I Learned That God Is Gentle

I often find myself distressed over my shortcomings. I want to make my Heavenly Father proud. The world needs more of Him, and I need more of Him. There are many areas I want to improve in; many ways I want to become more like Christ; many ways I want to properly love those around me.

But whenever I feel the anxiousness or tiredness from falling short, a few simple truths bring me out of my self-focused mentality, and instead, bring into focus the heart of my God. For He says tenderly to a restless soul, "[...] you are anxious and troubled over many things, but one thing is necessary [...]". That one thing is sitting at Jesus' feet: learning from Him, gazing at His beauty (Luke 10:41-42, Psalm 27:4).

How simple is that! How easy and light! There’s only one thing I need to worry about seeking: getting to know Him more. Not trying to be perfect, not covering my mistakes so I look better, not working myself to the bone so I feel like I reached an imaginary standard of acceptability. None of that is what God asks me to strive for. Instead of striving, He demands that my priority be simply to position myself right near Him. That's why Jesus says that He is gentle and lowly in heart, and that His burden is light, and with Him I'll find rest for my soul (Matthew 11:28-30).

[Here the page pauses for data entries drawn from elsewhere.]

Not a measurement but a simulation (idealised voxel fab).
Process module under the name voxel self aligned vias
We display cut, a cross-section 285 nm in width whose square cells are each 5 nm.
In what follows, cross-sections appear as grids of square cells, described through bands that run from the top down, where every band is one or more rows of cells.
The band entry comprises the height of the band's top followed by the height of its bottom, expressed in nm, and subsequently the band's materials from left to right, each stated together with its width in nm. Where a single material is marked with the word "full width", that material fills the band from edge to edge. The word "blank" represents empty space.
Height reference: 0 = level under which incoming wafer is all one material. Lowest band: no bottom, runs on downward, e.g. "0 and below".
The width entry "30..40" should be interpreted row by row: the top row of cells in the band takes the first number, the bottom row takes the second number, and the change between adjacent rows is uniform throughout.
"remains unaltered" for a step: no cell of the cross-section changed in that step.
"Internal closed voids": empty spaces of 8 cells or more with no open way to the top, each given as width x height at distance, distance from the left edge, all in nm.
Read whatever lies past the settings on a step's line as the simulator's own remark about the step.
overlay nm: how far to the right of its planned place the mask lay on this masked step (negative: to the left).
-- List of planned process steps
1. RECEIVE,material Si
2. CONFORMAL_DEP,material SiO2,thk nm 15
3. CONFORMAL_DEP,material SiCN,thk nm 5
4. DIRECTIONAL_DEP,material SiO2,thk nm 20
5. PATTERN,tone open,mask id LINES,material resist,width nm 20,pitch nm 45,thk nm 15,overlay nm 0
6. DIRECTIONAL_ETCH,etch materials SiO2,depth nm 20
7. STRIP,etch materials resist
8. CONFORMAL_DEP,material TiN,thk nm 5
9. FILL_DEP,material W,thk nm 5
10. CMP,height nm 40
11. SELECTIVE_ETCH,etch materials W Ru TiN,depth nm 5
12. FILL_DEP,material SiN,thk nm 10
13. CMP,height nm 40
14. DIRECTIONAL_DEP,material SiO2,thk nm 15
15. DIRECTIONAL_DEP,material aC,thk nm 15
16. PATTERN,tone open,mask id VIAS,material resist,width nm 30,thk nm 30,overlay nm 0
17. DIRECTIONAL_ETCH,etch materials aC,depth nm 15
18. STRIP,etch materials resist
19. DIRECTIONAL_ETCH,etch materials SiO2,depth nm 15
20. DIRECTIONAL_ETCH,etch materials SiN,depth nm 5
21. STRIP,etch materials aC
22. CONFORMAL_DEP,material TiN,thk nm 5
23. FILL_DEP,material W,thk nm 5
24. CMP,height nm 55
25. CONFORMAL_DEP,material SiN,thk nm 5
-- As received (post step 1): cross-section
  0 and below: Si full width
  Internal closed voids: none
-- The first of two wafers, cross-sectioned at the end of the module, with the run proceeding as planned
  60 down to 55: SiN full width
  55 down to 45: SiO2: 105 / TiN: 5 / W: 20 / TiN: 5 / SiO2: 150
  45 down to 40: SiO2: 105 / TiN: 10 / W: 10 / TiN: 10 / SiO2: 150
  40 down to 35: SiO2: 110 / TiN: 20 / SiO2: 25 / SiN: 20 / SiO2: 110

My testimony from getting closer to God is that the Holy Spirit has kept calming me when little things piled up and got stressful. Reading God’s Word has taught me about how great and real and close and caring and personal He is. I have enjoyed many songs and hymns that soothed my spirit. He has made me pause, be still, and gain confidence in Him by the majestic beauty of the sky and birds and nature. He has challenged my idea of what it really means to live at peace, through sermons at church about giving thanks always. And He has carried me with the hands of His body, the church, ready to pray when I sometimes felt too hurt or tired to pray. I thank God my Father for His gentleness and His goodness, and how His kindness always brings me back to Him with stronger hope for the future.